Working with Cities, Not Against Them
Where today’s ridehailing services work independently of transit operators, public transit utilization has decreased, as it has across the board in the U.S. (down 2.9 percent in 2017). A first-of-its-kind University of California Davis study of ridehailing usage found that 49–61 percent of passengers used the service in place of public transit. A subsequent study of 1,000 ridehailing users in Boston found that 42 percent of the users used the services in place of public transit.
Professional ridehailing services that work with cities will coordinate with public transit to smoothly deliver the first-mile/last-mile services that make longer-haul transit options like buses, trains, and ferries more convenient than driving. This is another area where cities will be able to make overall mobility more convenient by working with accountable service providers to manage the distribution of vehicles and schedules.
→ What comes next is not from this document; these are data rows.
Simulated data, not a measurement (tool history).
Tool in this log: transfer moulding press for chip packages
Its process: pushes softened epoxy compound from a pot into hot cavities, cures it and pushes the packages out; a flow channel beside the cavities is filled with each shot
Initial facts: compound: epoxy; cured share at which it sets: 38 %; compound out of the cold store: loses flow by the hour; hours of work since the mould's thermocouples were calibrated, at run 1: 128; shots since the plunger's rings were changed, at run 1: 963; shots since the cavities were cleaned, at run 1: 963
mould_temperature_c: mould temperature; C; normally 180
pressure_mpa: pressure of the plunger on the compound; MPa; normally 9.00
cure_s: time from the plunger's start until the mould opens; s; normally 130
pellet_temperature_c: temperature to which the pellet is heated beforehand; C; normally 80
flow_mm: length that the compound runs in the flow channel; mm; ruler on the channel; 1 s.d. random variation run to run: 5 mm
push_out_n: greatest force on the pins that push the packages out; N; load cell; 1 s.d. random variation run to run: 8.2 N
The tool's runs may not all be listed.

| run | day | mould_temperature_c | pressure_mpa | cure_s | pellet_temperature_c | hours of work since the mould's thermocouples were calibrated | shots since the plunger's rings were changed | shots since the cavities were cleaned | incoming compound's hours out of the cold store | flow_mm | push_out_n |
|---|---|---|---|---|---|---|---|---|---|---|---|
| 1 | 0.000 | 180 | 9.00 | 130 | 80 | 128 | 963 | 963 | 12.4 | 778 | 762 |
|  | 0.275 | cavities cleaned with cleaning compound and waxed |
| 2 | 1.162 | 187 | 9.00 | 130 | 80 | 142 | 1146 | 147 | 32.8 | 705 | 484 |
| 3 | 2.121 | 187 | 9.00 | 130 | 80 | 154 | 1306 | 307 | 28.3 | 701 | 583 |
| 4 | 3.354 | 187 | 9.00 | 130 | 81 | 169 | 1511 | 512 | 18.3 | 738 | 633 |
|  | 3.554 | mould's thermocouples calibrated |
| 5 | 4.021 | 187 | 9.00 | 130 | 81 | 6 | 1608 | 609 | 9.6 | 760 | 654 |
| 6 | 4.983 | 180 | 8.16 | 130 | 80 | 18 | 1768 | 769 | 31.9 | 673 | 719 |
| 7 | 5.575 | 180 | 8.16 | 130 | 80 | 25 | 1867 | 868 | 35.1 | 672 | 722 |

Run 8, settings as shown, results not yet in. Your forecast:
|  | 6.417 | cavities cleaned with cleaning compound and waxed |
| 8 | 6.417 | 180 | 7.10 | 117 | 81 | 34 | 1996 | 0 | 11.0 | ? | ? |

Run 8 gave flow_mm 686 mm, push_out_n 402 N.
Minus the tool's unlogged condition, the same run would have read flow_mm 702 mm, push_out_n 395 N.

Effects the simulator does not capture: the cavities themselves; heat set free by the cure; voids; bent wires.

Issues are the Same for Autonomous and Driven
While many predict that the wide-scale adoption of electric autonomous transit will make the problems created by peer-to-peer ridehailing services disappear, it’s not likely because some of the challenges are the same. If multiple robotaxi or autonomous shuttle businesses enter the same markets and target the same high-demand areas and routes, congestion will remain.
What is likely to happen is that cities will transition to professional ridehailing services to similarly managed autonomous alternatives, with some measure of control over how many robotaxi or shuttle services will be allowed and where they will provide services. A transition period of hybrid autonomous and driven fleets will also need to be accommodated and work together.
Full Seats, Empty Streets
Various predictions have been made about the impact of new mobility services on cities. Some say there will be chaos in the streets, while others present visions of far fewer vehicles on the city thoroughfares, cleaner air and more open space on land that was previously dedicated to an auto-centric infrastructure. While many stakeholders in the mobility industry promote the latter scenario, how fast and how smoothly that future arrives will depend on how well services are managed and distributed. Achieving the vision of full vehicles and sparsely used streets, and the improved quality of life promised by this vision, will require city-wide mobility management.